There is a continuing decline in the pricing of five-year fixed rate buy to let mortgage products, according to the latest Buy to Let Mortgage Index published by Mortgages for Business. This is despite a steady year in five-year swaps, and suggests that lenders are reducing margins in an attempt to remain competitive.
The Buy to Let Mortgage Index has also revealed that the costs were absorbed across low, medium and high loan-to-value products, resulting in five-year fixed rates appearing even more attractive to landlords looking for longer term certainty over their outgoings. Lenders also absorbed more costs across two and three year fixed rate products.

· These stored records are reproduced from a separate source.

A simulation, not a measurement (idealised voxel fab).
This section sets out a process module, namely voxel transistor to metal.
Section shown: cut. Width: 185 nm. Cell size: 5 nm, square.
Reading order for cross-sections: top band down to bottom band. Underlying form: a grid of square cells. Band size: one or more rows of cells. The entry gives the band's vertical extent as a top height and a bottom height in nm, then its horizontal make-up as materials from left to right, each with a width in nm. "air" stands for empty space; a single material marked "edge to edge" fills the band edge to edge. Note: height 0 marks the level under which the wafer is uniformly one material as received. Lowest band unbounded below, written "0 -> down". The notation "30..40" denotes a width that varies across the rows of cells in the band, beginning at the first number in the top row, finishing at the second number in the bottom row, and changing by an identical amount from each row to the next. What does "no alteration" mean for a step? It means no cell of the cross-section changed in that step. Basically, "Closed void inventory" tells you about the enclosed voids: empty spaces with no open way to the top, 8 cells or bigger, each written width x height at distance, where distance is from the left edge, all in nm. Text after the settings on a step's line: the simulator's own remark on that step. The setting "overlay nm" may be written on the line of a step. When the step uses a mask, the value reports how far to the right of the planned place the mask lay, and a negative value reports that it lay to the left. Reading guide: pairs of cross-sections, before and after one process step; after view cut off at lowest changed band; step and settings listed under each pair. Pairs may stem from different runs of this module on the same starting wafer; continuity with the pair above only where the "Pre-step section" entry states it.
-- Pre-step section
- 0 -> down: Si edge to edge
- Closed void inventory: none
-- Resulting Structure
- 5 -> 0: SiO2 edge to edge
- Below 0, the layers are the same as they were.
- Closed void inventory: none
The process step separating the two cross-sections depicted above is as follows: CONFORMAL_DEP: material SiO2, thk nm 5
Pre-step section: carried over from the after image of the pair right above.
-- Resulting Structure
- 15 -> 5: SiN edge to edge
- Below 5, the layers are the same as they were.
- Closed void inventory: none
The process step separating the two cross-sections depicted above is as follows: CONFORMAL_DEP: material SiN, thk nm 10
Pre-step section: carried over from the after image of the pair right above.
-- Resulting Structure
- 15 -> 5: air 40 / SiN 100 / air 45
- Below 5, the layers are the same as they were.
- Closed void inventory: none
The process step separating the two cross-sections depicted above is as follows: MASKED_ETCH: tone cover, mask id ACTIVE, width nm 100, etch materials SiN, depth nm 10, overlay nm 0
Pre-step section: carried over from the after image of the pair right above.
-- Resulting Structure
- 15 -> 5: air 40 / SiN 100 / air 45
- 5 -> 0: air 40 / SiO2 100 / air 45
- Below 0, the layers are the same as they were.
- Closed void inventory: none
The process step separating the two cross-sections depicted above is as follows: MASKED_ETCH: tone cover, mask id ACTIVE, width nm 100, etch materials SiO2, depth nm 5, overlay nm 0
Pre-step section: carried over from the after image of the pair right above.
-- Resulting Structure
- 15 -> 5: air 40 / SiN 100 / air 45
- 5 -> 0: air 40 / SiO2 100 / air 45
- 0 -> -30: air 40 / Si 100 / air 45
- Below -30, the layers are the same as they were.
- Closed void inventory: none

Throughout the quarter, we have also seen an overall fall in the average pricing rates available to landlords borrowing via limited companies, with the exception five year fixed rates, which have increased to 4.3% from 4.2%.
Despite the unchanging number of lenders offering products to corporates, sitting currently at 16, the total number of products available has increased by 1%, resulting in a 25% lift of availability to the entire market. Limited companies are generally seeing higher rates than those available on the market. This is due to the cheapest products being typically offered by lenders without the systems or underwriting skills in place to offer such products to limited companies.
The index also revealed that a number of buy to let mortgages free of lender arrangement fees have grown for the fourth consecutive quarter. 19% of all products were without lender agreement fees in Q1, an increase from just 11% in Q2 of 2017. 39% of the products included flat fees charged at an average of £1,441. Looking at the remaining products, lenders were charging an arrangement fee based on a percentage of the loan amount, which is typically 0.5-3%.
David Whittaker, Chief Executive Officer of Mortgages for Business, has commented: “Change has been the only constant in the buy to let market in recent years so we felt it was time to take a more holistic approach to tracking and analysing industry developments. This new Buy to Let Mortgage Index combines and replaces four previous indices plus our commentary on the money markets.
“Whilst the current picture shows that lenders and landlords have much to accommodate, the data reveals that slowly, both are moving towards solutions which should keep buy to let a popular if less prolific investment in the years to come.”